Shanghai is one of those epic cities that once you get to know, you will find impossible to forget. It lingers on in the mind like an ex-lover, suggesting drama and romance.
It is also one of the six cities in the world I consider HOME, because (some of) my immediate family, whom I love very much, live and work there.
Shanghai is furthermore, THE quintessential Treaty Port, being one of the original five treaty ports forced open in 1842 in the aftermath of the First Opium War. It would become the most important port and financial centre not only in the British Empire, but in all of Asia.
For evidence of how mighty it once was – and how it has already reclaimed that eminent position today, look no further than the Shanghai Bund: one of the most iconic views in the world.
Erected as a tangible and imposing manifestation of (the BRITISH) EMPIRE, it has miraculously survived two World Wars and a Cultural Revolution, and today still stands as a reminder of the city’s heady past.
Across the river, however, a new Shanghai, replete with towering contemporary monuments in glass, steel and neon looms – a symbol of the city’s 21st century aspirations; building on and never once repudiating that which the old colonial city across the river represented.
Shanghai is the new China! So this new skyline proclaims. Though of course, this is simply a recent incarnation of the same narrative that has been in place since the early 1900s.
Shanghai has and always will be the new China – dynamic, heady and exciting. It was so in 1842. It was so in 1932. And so it is today.
Which is not to say that there is nothing deeper and older about the city.
The city proper consisted/consists of three separate cities – the International Settlement, managed by the British and Americans, and featuring the Bund and other famous landmarks such as Bubbling Well Road (today’s Nanjing Road); the French Concession, an almost-suburban landscape of colonial villas and leafy boulevards of plane trees; and the Chinese City, once-walled, and retaining a kind of messy mediaevalism that still holds true today.

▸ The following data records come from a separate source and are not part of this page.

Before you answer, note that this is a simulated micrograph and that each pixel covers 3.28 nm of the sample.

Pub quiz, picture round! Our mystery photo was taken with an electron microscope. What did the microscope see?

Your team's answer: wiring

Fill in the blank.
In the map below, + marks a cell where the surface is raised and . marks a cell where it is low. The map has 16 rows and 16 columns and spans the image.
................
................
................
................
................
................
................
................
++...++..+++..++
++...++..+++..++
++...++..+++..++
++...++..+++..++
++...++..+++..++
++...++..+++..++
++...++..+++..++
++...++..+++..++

One of the oldest landmarks in the Chinese City is the venerable Jingan Temple, which has been in existence since 247 A.D. Naturally, like many other ancient temples in China, Jingan Temple has been moved from its location and rebuilt multiple times in its almost two millenia of existence, and today’s temple (existing on site as of the 1200s A.D.) was majorly refurbished very recently to re-open only in 2010. Previous to that, and during much of the ’50s- ’80s, the temple had (tragically) been converted into a plastics factory.
This – my 5th stop on the Grand Tour of East Asia – will see me exploring the history and architecture of Shanghai – the city “On The Sea” (which is what the name “Shanghai” 上海 literally means) – in a series of posts.
The first will be on the Shanghai Bund – the heart of Old and New Shanghai; the second on the International Settlement that exists behind the imposing edifices of the Bund. This will be followed by a wander through the French Concession, touching upon two other important communities in Shanghai: the White Russians and the Jews.
Finally, we will stop in at the famous Cathay Hotel, today known as the Fairmont Peace Hotel – Shanghai’s grande dame and my home away from home whenever I stop in the city.
This series of posts is above all, a tribute to a city I love; one which I call Home. An epic city the kind the world only has a few of, and which said world has missed in the half a century in which it retreated into grey (Communist) seclusion.
Today, it preens in full technicolour splendour.

One of the pair of lions at the entrance to the former Hong Kong and Shanghai Bank Building on the Bund.

The art deco Broadway Mansions, built in 1934 along the Suzhou Creek, and one of Shanghai’s most famous landmarks. It channels Manhattan, New York.